The Catholic University of America
Sep 8 2011

An Open Letter to My President

Posted by Ernest Zampelli at 8:15 AM
1 comments
- Categories: Economy

Dear President Obama,
Tonight you will address a joint session of Congress to outline your proposal to get the economy moving at a fast enough pace to finally make some significant and consistent progress in reducing the intolerable level of joblessness that has plagued the nation for too long.  I implore you Mr. President--do not waste this opportunity on proposals to placate in any fashion the congressional deficit hawks and Tea Partyers, the Mitt Romneys, the Rick Perrys, the Michele Bachmanns and their conservative academic economist advisors.  This Great Recession, precipitated by the financial crisis, is now a consequence of inadequate aggregate demand.  Consumer spending is insufficient because consumers are deleveraging and job prospects are woeful.  Businesses aren’t spending or hiring because consumers aren’t spending, not because of uncertainties about the debt, the deficit, regulations, taxes, etc. as some would argue ad nauseam, e.g. John B. Taylor in Wednesday’s New York Times.  And so, if the private sector is not spending, it is up to the public sector to fill the void, it is up to the public sector to spend, but spend wisely.  Ignore those who echo the tired conservative refrain that the $800 billion fiscal stimulus failed—it wasn’t large enough to even be called a stimulus and it was ill-targeted because you tried to placate those who cannot be placated.  Ignore those who argue that the government’s spending will simply “crowd-out” private spending.  That won’t happen to any significant degree in our current “liquidity trap” condition.  Ignore those who would demonize additional government spending because of its deficit and debt impacts.  The latter should not now be the main focus of macroeconomic policy.

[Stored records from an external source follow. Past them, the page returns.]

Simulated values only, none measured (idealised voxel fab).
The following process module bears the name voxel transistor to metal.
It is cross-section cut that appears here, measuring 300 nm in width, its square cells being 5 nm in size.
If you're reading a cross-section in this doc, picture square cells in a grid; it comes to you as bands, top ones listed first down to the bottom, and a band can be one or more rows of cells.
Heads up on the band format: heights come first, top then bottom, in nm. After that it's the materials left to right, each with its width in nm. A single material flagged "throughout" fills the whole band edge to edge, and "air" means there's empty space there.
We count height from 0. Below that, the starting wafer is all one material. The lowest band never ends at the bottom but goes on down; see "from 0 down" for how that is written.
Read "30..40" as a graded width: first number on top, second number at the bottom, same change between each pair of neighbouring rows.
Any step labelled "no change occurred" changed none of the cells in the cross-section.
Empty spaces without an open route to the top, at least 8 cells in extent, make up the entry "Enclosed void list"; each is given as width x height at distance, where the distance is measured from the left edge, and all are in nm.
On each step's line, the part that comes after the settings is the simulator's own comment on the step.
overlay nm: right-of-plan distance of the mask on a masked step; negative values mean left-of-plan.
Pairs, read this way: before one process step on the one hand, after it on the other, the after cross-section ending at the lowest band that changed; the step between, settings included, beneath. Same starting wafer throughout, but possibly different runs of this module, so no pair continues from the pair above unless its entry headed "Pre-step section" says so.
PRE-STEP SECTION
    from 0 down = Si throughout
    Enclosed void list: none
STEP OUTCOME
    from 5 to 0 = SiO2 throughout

From you I want to see a bold proposal that increases substantially federal aid to state and local governments, first for the maintenance of existing infrastructure (roads, bridges, sewer systems, schools, parks, recreation facilities, retrofitting of government facilities to enhance energy efficiency) and second for new infrastructure projects.  Most of the funds should be targeted to infrastructure maintenance as these projects tend to yield higher returns and can be started more quickly than new infrastructure projects. 

Extend unemployment benefits.  Pay little attention to those who argue that this kind of policy actually causes unemployment to be much greater and the duration much longer since it reduces the urgency of taking a job.  The evidence for this is really not very compelling especially with labor market conditions as they exist today. 

Stay away from proposing too much in the way of relatively ineffective tax cuts, even payroll tax cuts, for individuals and/or businesses.  The impetus that such cuts give to spending is relatively minor.  Indeed, this was a major problem with your first “stimulus” package.   

Do not compromise needlessly on delaying necessary regulations whether environmental, financial, consumer, or otherwise.  They are not the culprits here—the lack of aggregate spending is.

The additional spending should continue for about two years.  As the economy recovers and the unemployment rate shows a consistent decline, the weaning will have to begin.  Note that none of these short-run stimulus prescriptions should preclude discussions and/or passage of effective long-run policies and proposals to deal the long-term fiscal problems we face.  But please, do not use these long-term problems as an excuse for holding back any longer on the short run stimulus measures that are necessary to get out of the serious economic malaise in which the nation finds itself.

Mr. President, I wish you well.


Ernest M. Zampelli

Comments

Matt

Matt wrote on 09/08/11 1:57 PM

All great suggestions, Ernie. Obama should frame it like this: I won't repeat the mistake of FDR by cutting spending too soon in a recession. We should let construction and investment restore our economy -- not hope for a future war to do it.